CF 460A - Vasya and Socks
Vasya starts with a certain number of sock pairs. Every morning he uses exactly one pair, and that pair is gone forever at the end of the day. There is one special event: after every day whose number is a multiple of m, his mother buys him one new pair of socks.
Rating: 900
Tags: brute force, implementation, math
Solve time: 1m 32s
Verified: yes
Solution
Problem Understanding
Vasya starts with a certain number of sock pairs. Every morning he uses exactly one pair, and that pair is gone forever at the end of the day. There is one special event: after every day whose number is a multiple of m, his mother buys him one new pair of socks. Since the purchase happens in the evening, the new pair cannot be used until the following day.
The input contains the initial number of sock pairs n and the replenishment interval m. We must determine how many consecutive days Vasya can keep wearing socks before he eventually reaches a morning when no pair is available.
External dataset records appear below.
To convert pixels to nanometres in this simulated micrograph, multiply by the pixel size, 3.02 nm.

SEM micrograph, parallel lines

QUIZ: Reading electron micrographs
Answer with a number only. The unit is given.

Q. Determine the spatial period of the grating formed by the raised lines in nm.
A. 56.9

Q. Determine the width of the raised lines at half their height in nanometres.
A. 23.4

The constraints are very small. Both n and m are at most 100. Even a direct day-by-day simulation would perform only a few hundred iterations. There is no need for sophisticated data structures or advanced mathematics. The main challenge is getting the timing of the replenishment correct.
One easy mistake is adding the replacement sock before consuming the day's sock instead of after the day ends. Consider:
1 2
The correct answer is:
1
Vasya wears his only pair on day 1 and has no socks available on day 2. A careless implementation that grants the replacement at the beginning of day 2 would incorrectly allow him to continue.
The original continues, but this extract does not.